# هذه البنت



## lgjudge

السلام عليكم

Could someone explain why we say a "a" at the end of "al-bint" in احب هذه البنت? I mean, the object of the verb is هذه, not البنت. By the way, I am trying to say "I love this girl."

Thank you so much!


----------



## Ibn Nacer

وعليكم السلام

Yes I think you are right, هذه is the object (maf'uul bihi) and the word البنت  is badal (of maf'uul bihi هذه) so it must be mansuub (in the accusative case).

See :

- Quranic Grammar - Apposition


----------



## Pussykat

I remember reading somewhere that البنت would be a نعت or عطف بيان for هذه. Could someone verify this?


----------



## Mina Rady

Ibn Nacer said:


> وعليكم السلام
> 
> Yes I think you are right, هذه is the object (maf'uul bihi) and the word البنت  is badal (of maf'uul bihi هذه) so it must be mansuub (in the accusative case).
> 
> See :
> 
> - Quranic Grammar - Apposition



As ibn nacer mentioned, "هذه" Mansuuba as it's the object and mostly what comes after demonstratives, in Arabic, is something called " Badal motabeq" " بدل مطابق" and the "Badal" has the exact same Ta4keel of the demonstrative which is, in this case, "هذه" so "البنت" must be mansuuba


----------



## Sun-Shine

Pussykat said:


> I remember reading somewhere that البنت would be a نعت or عطف بيان for هذه. Could someone verify this?


Right, but in this sentence it's more appropriate to be badal.


----------



## brustad

How can al-bint, which means "the girl", be a na'at for anything?


----------



## Mina Rady

brustad said:


> How can al-bint, which means "the girl", be a na'at for anything?

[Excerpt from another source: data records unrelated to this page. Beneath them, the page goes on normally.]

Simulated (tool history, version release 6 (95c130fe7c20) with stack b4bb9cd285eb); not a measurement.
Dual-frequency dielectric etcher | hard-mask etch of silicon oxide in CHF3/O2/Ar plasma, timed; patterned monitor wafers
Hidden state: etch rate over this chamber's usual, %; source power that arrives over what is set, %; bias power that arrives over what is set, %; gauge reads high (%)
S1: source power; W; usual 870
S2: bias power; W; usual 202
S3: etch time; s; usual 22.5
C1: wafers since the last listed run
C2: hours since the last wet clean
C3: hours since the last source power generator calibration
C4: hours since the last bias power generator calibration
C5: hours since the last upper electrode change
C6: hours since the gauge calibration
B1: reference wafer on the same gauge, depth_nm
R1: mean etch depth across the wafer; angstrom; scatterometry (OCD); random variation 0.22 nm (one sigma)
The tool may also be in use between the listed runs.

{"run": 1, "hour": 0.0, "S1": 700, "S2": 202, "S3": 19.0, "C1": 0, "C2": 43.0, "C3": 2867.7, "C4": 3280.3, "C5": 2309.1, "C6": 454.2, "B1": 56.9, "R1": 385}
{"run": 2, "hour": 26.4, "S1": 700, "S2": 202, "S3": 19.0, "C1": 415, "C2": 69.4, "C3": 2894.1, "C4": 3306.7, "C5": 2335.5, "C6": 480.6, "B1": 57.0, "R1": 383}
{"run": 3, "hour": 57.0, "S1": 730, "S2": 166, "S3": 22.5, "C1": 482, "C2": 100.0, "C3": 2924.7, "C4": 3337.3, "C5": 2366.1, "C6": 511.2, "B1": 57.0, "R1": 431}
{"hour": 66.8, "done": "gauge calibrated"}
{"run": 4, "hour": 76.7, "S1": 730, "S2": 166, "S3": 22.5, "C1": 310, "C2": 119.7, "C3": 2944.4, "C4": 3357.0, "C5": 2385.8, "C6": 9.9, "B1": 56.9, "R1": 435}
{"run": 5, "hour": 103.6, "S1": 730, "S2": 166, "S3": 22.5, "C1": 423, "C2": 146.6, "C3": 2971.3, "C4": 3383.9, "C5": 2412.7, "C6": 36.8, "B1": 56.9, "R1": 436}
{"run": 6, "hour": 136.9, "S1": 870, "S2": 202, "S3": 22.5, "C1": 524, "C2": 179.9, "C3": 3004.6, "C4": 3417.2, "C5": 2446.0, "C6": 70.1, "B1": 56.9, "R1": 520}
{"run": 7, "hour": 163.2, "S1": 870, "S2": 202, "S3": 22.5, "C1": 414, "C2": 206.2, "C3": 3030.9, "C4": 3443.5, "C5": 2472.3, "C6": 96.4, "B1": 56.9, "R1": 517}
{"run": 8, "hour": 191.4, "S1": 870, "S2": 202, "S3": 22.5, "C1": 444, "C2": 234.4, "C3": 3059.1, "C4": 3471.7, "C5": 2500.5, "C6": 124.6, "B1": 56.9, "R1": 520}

It's not na'at. Don't confuse yourself with a thing that even Arab grammar scientists have debates about it. The correct and most popular answer is that Al-bit is "Badal Motabeq" as I mentioned in my previous comment. نعت and عطف بيان are two debatable answers.


----------



## brustad

Got it. I had no idea Arab grammarians had debates about this topic! By the way, is there really a difference between atf bayan and na't (نَعْت)?


----------



## Mina Rady

brustad said:


> Got it. I had no idea Arab grammarians had debates about this topic! By the way, is there really a difference between atf bayan and na't (نَعْت)?



Yup, Arab grammarians have debates about many topics actually. You can find the different opinions of grammarians concerning this topic in the book " معاني النحو" by Dr. Fadel Saleh Alsamerai.

For your question, Yeah, there is a huge difference between them, and I think that you mixed up نعت with بدل مطابق. As they are totally two different things. However, as I already mentioned, some grammarians believe that every بدل could be عطف بيان and vice versa. Yet, بدل is the most common answer.


----------



## Sun-Shine

brustad said:


> How can al-bint, which means "the girl", be a na'at for anything?


If a word with الـ comes after demonstratives and it's مُشْتَقّ (active participle, passive participle,...) then it would be an adjective "نعت". As البنت is not مشتق then it's badal.



Mina Rady said:


> Don't confuse yourself with a thing that even Arab grammar scientists have debates about it.


I agree.


----------



## brustad

Yeah, na't is not a mushtaqq. That's why I thought it could not be a na't: it doesn't contain a pronoun. Mushtaqqs all contain a pronoun.


----------



## Sun-Shine

brustad said:


> Yeah, na't is not a mushtaqq.


النعت is a mushtaqq. 


> it doesn't contain a pronoun. Mushtaqqs all contain a pronoun.


What do you mean? Can you elaborate?


----------



## brustad

Sorry, I meant "al-bint is not a mushtaqq" because it doesn't contain a pronoun.


----------



## Ali Smith

Sun-Shine said:


> If a word with الـ comes after demonstratives and it's مُشْتَقّ (active participle, passive participle,...) then it would be an adjective "نعت". As البنت is not مشتق then it's badal.



By مشتقّ do you mean a noun that has a ضمير in it? If so, words like يهودي and نصراني would not qualify because they do not have a ضمير; yet, they are used as نعوت.


----------



## Ibn Nacer

Ali Smith said:


> By مشتقّ do you mean a noun that has a ضمير in it? If so, words like يهودي and نصراني would not qualify because they do not have a ضمير; yet, they are used as نعوت.


I think  مُشْتَقّ refers to words derived from a verb like active participle, passive participle, adjective ...


----------



## Ali Smith

Ibn Nader: Yes, all أسماء that contain a ضمير as a مسند اليه. But this excludes أسماء الآلة, such as مفتاح.


----------



## zj73

brustad said:


> How can al-bint, which means "the girl", be a na'at for anything?


Only a صفة can be a نعت. Since "bint" is not a صفة it cannot be a نعت.

But yahoodi and kabeer are صفةs, so they can be نعتs.


----------